Here is the section where I tell myself what I need to hear.
Your art style is just the way you make art. By definition, anything you do is your style because you did it. So don’t sweat it!
Art challenges like “Paint Your Style” are not trying to freak you out. You do not have to have your style defined. You do not actually need an artist’s statement. Rephrase it to “Paint however you want.”
And hey: maybe you don’t have a style yet. Maybe you are just learning basic skills. Maybe you are in a stage that is so exploratory that everything is subject to rapid change. People don’t seem to worry about “having a style” for most skills (baking, riding a bike, etc.), especially for beginners, so why should art be different? You can still share your art without proving your cred.

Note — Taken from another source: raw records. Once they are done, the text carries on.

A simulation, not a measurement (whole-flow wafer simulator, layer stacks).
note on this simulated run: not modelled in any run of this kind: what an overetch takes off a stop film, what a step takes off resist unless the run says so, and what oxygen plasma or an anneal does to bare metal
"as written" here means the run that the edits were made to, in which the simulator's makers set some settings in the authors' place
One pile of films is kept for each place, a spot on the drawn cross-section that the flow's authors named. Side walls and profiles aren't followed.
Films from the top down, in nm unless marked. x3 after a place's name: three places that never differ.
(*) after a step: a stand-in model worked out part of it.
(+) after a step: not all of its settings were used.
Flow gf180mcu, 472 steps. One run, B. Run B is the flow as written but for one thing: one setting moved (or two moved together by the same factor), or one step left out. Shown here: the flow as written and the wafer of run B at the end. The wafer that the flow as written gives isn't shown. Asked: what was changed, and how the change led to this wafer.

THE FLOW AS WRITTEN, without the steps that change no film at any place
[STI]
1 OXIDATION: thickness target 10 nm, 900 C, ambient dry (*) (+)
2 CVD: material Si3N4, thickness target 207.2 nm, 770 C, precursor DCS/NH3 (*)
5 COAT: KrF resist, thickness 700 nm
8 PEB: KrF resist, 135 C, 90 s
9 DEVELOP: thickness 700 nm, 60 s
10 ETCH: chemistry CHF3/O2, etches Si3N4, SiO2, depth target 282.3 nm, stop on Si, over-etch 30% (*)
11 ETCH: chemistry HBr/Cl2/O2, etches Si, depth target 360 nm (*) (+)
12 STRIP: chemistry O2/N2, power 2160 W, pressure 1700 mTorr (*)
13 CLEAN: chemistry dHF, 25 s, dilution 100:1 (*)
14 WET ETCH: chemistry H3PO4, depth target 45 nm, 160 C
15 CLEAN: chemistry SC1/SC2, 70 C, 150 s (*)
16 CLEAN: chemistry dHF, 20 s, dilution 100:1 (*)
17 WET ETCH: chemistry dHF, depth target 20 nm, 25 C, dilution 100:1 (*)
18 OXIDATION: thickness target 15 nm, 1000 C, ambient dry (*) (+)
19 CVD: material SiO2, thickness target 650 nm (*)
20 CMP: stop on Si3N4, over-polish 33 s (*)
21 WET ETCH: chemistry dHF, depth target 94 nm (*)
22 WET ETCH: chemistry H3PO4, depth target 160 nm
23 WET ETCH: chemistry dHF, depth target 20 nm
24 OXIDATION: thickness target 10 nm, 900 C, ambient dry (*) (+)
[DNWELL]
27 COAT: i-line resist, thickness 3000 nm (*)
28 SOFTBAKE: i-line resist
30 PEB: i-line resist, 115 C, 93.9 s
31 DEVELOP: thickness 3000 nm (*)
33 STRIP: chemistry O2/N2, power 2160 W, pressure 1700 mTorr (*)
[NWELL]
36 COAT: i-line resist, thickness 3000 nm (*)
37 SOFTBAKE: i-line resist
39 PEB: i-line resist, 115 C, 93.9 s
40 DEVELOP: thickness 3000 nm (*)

Even for more advanced artists, style is always evolving. It’s not something you lock in. Elements you identify as being part of your style now may be totally absent from your work in a few years. You may have yet to discover elements that will become your signature later. Maybe it’s better not to take the temperature of your style that often.
This isn’t so much a technique for finding your style as a mindset shift. Stop thinking of your style as something you must craft and curate and decide upon, and start thinking of it as something that happens to you whether you want it or not. That may sound ominous, but it’s really freeing. It’s something you don’t have to think about. Do what you like and your style will follow.